With the snap election of 2017, the relative calm of the U.K. commercial property market could be shaken up by a Labour victory — or even the possibility of one — according to experts.


Theresa May is the only choice for many in the commercial property industry. After the uncertainty caused by Brexit, investors and developers are seeking stability, which they by and large believe May will deliver. 

Mace Group Finance Director Dennis Hone expects the Conservatives to be elected, although their margin of victory is harder to predict than it was at the start of the campaign.

“A strong Conservative victory would give investors and developers renewed confidence; but I think there has to be cognisance that the Labour party campaign around reducing economic austerity measures and having a more equitable society does seem to have gained traction, particularly among younger voters and women.”

Labour’s focus on fairness is evident in Corbyn’s manifesto, where he has promised to build over a million new homes, at least 100,000 of them council and housing association homes that would be “genuinely affordable” for rent or sale. However, he has also made tough regulation of the private rented sector a major tentpole of his campaign, which will not endear him to developers or landlords.

Theresa May is viewed by property executives as the candidate of opportunity. She has endorsed the Naylor Report, which calls for selling off surplus NHS land and property, and she promised to build 160,000 new homes on government land.  


“For retail, we want someone who is pro-business, pro-growth, pro-opportunity," JLL Head of European Retail Capital Markets Jeremy Eddy said. "Concepts in retail go out of date very quickly so we need someone who can re-energise the sector, and who brings confidence to investors.” 

Investors need a shot of confidence. Though the stock market losses suffered after the Brexit vote have been recouped, Coutts Investment Advisor Shanti Kelemen said growing uncertainty about the U.K. election hit sterling and the markets last week when one poll indicated conservatives may not win an outright majority.  

“Volatility is likely to continue until the election,” Kelemen said. “Trying to predict the ouctomes of elections and its effects on the market is notoriously difficult.” 

Hone noted there is more at stake than just the stock market: Brexit is looming.  

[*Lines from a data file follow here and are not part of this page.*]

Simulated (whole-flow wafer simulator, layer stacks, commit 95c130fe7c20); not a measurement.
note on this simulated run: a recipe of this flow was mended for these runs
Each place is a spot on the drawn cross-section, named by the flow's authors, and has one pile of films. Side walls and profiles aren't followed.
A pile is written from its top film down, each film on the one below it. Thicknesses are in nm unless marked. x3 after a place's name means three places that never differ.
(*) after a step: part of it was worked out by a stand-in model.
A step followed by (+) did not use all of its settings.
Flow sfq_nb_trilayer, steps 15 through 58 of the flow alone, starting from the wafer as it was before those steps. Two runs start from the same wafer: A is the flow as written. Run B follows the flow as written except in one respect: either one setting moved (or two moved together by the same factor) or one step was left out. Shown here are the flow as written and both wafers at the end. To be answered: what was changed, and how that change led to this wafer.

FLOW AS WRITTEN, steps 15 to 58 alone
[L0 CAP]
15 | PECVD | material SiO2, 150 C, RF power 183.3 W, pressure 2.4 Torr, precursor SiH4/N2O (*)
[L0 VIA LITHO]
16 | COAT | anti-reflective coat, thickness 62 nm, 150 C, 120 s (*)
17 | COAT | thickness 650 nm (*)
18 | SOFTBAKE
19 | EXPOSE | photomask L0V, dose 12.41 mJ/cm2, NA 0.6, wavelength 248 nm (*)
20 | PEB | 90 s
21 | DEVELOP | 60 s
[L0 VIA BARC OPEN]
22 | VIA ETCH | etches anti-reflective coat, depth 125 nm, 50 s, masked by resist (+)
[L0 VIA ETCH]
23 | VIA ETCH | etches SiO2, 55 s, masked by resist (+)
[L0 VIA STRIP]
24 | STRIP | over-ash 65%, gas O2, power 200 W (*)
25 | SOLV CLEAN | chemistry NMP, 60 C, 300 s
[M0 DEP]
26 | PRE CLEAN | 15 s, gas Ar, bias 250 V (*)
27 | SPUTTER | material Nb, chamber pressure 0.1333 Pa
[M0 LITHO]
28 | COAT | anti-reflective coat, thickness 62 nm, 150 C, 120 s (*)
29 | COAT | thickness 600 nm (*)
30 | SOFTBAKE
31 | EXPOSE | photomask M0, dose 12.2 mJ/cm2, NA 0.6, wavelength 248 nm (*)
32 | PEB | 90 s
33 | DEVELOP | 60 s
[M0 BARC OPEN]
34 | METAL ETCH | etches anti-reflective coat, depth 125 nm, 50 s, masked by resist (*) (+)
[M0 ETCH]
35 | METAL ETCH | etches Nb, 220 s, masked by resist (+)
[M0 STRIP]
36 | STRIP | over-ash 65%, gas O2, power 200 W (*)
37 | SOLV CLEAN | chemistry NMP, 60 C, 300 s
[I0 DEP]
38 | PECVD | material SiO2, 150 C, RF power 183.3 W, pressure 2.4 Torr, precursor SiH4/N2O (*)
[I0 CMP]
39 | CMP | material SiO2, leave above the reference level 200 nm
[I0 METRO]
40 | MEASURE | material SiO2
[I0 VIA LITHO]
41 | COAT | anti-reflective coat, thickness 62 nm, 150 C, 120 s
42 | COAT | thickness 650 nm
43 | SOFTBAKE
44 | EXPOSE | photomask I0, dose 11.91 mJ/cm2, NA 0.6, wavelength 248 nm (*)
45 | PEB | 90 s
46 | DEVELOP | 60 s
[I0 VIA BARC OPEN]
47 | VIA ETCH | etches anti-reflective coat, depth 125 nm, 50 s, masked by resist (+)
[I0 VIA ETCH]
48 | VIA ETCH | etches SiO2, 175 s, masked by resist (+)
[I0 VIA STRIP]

“Some in the sector will consider that anything less than a convincing Conservative victory could create market and investment uncertainty and therefore impact future growth and development," Hone said. "Conversely, I believe the U.K. construction sector and development market, particularly in London, has already proved itself to be very resilient since the Brexit referendum."

There are difficult negotiations ahead regarding the thousands of EU workers in the U.K. construction industry, and future trade agreements, but Hone said he does not buy that the U.K. position will be weakened if May does not get a substantial majority.